Is there a way to refer to function arguments in typescript definitions?

Question

I have a {string: Function} map a:

const a: A = {
    foo: (x: string) => 8,
    bar: (y: number, z: boolean) => 6,
}

I then transform it such that every mapped function has a different type of return value:

const b: B = {
    foo: (x: string) => (8).toString(),
    bar: (y: number, z: boolean) => (6).toString(),
}

In TypeScript, is there any way to describe type B as derived from A, in my dream world, I'd like to be able to do:

type A = {
    foo: (string) => number
    bar: (number, boolean) => number
}
type B = {
    [K in keyof A]: (E in argsof A[K]) => string
}

Answer 1

You can achieve this using the built in Parameters<T> type as of Typescript 3.1:

type B = {
  [K in keyof A]:  (...a: Parameters<A[K]>) => string
}

This isn't explicitly documented in the Typescript docs on conditional types but similar conditional types are, like ReturnType<T>, you can see them all in the source.

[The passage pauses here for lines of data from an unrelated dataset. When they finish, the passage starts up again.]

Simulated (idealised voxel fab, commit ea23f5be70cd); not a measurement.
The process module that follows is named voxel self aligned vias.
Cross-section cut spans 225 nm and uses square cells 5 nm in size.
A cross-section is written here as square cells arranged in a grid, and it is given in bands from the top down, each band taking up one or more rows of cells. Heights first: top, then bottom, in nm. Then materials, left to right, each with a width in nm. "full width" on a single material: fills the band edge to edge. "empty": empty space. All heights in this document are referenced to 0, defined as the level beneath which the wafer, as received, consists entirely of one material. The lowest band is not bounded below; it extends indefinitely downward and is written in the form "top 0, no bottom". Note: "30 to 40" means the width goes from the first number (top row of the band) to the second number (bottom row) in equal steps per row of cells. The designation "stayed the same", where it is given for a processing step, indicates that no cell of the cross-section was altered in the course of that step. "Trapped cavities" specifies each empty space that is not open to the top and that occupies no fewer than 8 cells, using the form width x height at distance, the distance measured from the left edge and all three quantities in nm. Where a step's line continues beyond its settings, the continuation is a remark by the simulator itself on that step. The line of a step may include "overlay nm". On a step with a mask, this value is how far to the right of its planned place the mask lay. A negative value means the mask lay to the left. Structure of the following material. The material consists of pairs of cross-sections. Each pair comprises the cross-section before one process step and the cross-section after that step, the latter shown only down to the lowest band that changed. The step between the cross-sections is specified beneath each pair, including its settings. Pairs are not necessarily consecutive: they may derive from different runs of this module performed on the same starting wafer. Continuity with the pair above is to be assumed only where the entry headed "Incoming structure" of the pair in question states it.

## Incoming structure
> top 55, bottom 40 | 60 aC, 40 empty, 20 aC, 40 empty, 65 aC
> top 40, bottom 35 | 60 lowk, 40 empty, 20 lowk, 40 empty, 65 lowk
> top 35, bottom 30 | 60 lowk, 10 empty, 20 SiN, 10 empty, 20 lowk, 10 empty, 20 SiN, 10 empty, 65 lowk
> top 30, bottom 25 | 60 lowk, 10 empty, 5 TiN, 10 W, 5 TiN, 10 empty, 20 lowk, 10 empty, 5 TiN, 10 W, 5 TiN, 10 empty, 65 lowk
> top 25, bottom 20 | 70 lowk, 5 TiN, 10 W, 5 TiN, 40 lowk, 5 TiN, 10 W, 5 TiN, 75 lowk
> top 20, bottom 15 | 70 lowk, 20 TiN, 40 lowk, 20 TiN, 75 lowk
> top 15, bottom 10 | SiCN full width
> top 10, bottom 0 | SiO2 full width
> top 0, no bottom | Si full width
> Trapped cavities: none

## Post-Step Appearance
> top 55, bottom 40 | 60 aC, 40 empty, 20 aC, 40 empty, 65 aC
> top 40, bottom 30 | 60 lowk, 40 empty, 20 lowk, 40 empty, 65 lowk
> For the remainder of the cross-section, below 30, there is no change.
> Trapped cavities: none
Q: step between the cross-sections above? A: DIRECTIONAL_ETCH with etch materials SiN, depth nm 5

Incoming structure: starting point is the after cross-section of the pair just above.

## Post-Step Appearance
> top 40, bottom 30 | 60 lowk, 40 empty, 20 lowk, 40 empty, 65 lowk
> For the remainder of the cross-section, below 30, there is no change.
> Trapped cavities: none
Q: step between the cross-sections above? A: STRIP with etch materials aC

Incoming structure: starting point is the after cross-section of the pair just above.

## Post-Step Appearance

With this in mind we could go a step further and relate B to the return type of our transforming function using ReturnType<T>:

const transformingFunction: (n: number) => string = (n: number) => n.toString();

type B = {
  [K in keyof A]:  (...a: Parameters<A[K]>) => ReturnType<typeof transformingFunction>
}

So now, if we want to change the return type of our transforming function, it can be done in one place, i.e. on the function itself without breaking the signature of B.

Answer 2

Dreams come true in Typescript :)

You can achieve this in Typescript 3.0 using conditional types and Tuples in rest parameters and spread expressions:

type A = {
    foo: (s: string) => number
    bar: (n: number, b: boolean) => number
}


type ArgumentTypes<T extends (...a: any[]) => any> = T extends (...a: infer A) => any ? A : []; 
type B = {
    [K in keyof A]:  (...a:ArgumentTypes<A[K]>) => string 
}

let b: B;
b.foo("") // works
b.foo(1) // error